On Pride: Honoring the past and striving for a better future
- Bill Chenevert
- Jun 11, 2018
- 5 min read

Pride is a funny thing. I’m proud enough of myself, yes, for at least making it to 35 years old without completely unraveling, not even once. I’m proud of who I’ve become at this point in my life, a much better feminist and fully queer person than I was at 22. I’m proud of my handsome, charming, and wonderful boyfriend and the love that we share, the home that we’ve made. I’m proud of the city that I live in and their fully-affirming perspective on naming and supporting queer people of color and non-binary folks, for introducing a now-national phenomenon of black and brown stripes added to the Pride flag.
And I’m deeply proud of some of my LGBTQ historical heroes: Frank Kameny, Barbara Gittings, Kay Lahusen, Clark Polak, Edmund White, James Baldwin, Marsha P. Johnson, Sylvia Rivera, Keith Haring, Harvey Milk, hell in 2015 I tracked down a living legend who marched on Independence Hall years before Stonewall – Marj McCann lives in Kennett Square with her partner.

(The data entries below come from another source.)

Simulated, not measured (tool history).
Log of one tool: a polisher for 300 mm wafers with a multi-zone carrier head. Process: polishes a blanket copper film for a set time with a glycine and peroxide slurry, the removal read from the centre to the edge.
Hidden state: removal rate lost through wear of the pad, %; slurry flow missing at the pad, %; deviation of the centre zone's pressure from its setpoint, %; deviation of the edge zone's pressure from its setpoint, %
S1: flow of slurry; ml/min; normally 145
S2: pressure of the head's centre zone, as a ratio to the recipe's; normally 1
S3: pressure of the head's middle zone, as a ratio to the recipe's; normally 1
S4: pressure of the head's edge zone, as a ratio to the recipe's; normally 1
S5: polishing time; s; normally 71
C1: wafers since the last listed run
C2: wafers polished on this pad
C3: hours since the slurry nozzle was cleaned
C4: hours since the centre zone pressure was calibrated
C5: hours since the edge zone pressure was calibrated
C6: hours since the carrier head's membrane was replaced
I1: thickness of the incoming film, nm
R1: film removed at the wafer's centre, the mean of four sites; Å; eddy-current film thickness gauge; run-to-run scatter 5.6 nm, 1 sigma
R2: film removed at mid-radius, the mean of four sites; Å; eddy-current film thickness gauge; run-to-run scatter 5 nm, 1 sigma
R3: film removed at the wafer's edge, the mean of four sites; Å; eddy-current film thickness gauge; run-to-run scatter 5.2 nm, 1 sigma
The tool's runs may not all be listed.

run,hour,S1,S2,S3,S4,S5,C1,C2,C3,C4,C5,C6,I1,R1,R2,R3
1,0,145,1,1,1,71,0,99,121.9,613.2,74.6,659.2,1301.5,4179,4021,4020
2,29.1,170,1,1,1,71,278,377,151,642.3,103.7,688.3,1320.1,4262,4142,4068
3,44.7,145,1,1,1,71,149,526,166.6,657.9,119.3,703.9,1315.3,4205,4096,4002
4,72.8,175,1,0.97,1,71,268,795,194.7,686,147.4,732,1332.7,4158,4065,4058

But there’s a lot that I’m not proud of. I’m particularly ashamed at white gay men who push people of color, non-binary, and trans people out of the so-called “community” they often say they cherish. I’m disappointed in brand new baby gays that sometimes seem wholly uninterested in learning about their ancestors and history. I lament the corporatization of Pride, a move that reflects late capitalism’s realization that gay people spend money well. And I fear that gay marriage has slowed the march toward complete equality, namely for our trans brothers and sisters and for non-white members of our community, who suffer the harshest effects of an economy that increasingly polarizes the rich and the very poor.
So for Philadelphia Pride this year, I didn’t go the parade or block parties or even gay bars (technically), and not out of protest or spite. Just because it’s not for me this time around. And I cannot take anything away from LGBTQIA folks who get what they want out of Pride – maybe just some straight-up euphoria, maybe a date, maybe a new friend, maybe a weekend to feel affirmed and not attacked. To be in a perceived safe space, surrounded by like-minded people who understand that sometimes it’s a struggle. Sometimes it’s more than a struggle.
Instead: I saw HEDWIG AND THE ANGRY INCH on Friday followed by a little dancing at Ulana's to support my similarly-minded queer friend DJ Sharyn Stone; on Saturday I went for a sip of beer and to show love to my girlfriends Laura and Tiff, who run a way-cool real estate business called Love Your Block (they’re also married to each other), and had a real blast at the Big Gay Boat Party on the Moshulu. There’s something about being on a boat, being surrounded by water even if it’s a shallow and murky stretch of the Delaware River, that feels celebratory and carefree. I let those joys in and they were great.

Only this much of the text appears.